# i need help tell how many amps and volt i can put to my motor



## Woodsmith (Jun 5, 2008)

It would be easier if this thread was in the motors section, I think, as your questions are more about the motor then the controller. That aside, I think it would be difficult to answer the question without more information.

Could you post photos of the motor, the terminals, the data plate and any you can get of the internal wiring, the brushes and the commutator bars? That would provide a lot of information that someone who knows about motors (not me) may need to help you.


----------



## Batterypoweredtoad (Feb 5, 2008)

If you don't have it, here is the tag from the first ebay auction. 











I would say if it can handle 467 amps for 1 hour it can handle at least 1000 amps briefly. I'd guess its more like 1500 to 2000. As for volts-how brave do you feel?


----------



## adamj12b (May 4, 2009)

Batterypoweredtoad said:


> As for volts-how brave do you feel?


I know that I was not brave enough. While this motor will produce loads of torque, it is very limited by its voltage. 

Here is some pictures of the com and brushes in another thread that I had posted from when I was looking at this motor. 

http://www.diyelectriccar.com/forums/showpost.php?p=141554&postcount=3

The com has 29 bars. It makes about 140 ft-lbs of torque. 

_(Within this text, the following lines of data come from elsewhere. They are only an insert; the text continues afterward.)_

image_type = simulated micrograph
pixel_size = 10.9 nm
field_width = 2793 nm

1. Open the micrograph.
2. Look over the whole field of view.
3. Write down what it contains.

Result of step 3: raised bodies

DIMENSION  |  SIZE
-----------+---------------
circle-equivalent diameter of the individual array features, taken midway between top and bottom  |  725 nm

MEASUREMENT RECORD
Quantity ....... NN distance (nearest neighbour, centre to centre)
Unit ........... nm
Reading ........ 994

I would think that this motor would handle 72V, but I would not want to take it much over that. 

i would guess that you will need a truck to use this motor. It will require alot of batteries to create a high AH pack. Not to mention the fact that it weights over 300lbs. 

-Adam


----------



## boyaka (Oct 10, 2009)

i was thinking i could run it at 120 volts and still not worry about advicing the motor
i was thinking a 1000 amp peak and 500 countuis
i think white zombie two 8 inch motors run at 360 volts and 2000 amps
am i right to think i have more motor then that 
thank you for the tag and for the information i guess it really doesn't matter after 120 volts and 1000 amps becuse that is all i can afford with the controller


----------



## Batterypoweredtoad (Feb 5, 2008)

Adam,
What in particular makes you worry about volts more with this motor than with others? I would think you could advance it and gain at least the capability to run it at 144V or so. To maintain that voltage at 500 amps with yellowtops you would need at least 14 batteries so you are looking at more than 168V resting. 

To the motor gurus here: What are the downsides of excess volts? Do you get arcing on the comm? Is that reduced by the larger motor having wider comm bars? Do you get arcing elsewhere? Is overspeed the concern? 

Does anyone know how much you typically shift the torque curve upwards by advancing the motor.

I really am curious. I have one of these beastly motors sitting in my garage and would really like to know what I can do with it.


----------



## major (Apr 4, 2008)

Hi toad,

Been thru this before on this forum, but here goes again.



Batterypoweredtoad said:


> What are the downsides of excess volts?


Brush arcing on the commutator and possible overspeed.



> Do you get arcing on the comm?


Yeah, that is where it happens.



> Is that reduced by the larger motor having wider comm bars?


No, this usually makes it worse. Naturally more volts per bar. Higher voltage motors usually have higher comm segment counts.



> Do you get arcing elsewhere?


In the motor? Not unless you've got other major problems. The voltage rating of the insulation used in the motor should be many times above the voltage you likely to use. Electrical clearances should be suitable on uninsulated parts, although at higher voltage they most likely would not conform to UL standards, if that matters to you.

However, once you get into a flashover or zorch, everything in the motor is fair game to arcing.



> Is overspeed the concern?


You bet.



> Does anyone know how much you typically shift the torque curve upwards by advancing the motor.


Without going thru the reasoning again, figure about 2% per degree of shift.

Hope that helps,

major


----------



## boyaka (Oct 10, 2009)

can i run it at 120 volts and if i can do i need to get it adviced if so can how would i do that and if i can't get it to 120 what could i go to
thank you


----------



## bipole (Sep 8, 2009)

I looked at that motor before (the data plate photo), pretty sure that motor is a SepEx.


----------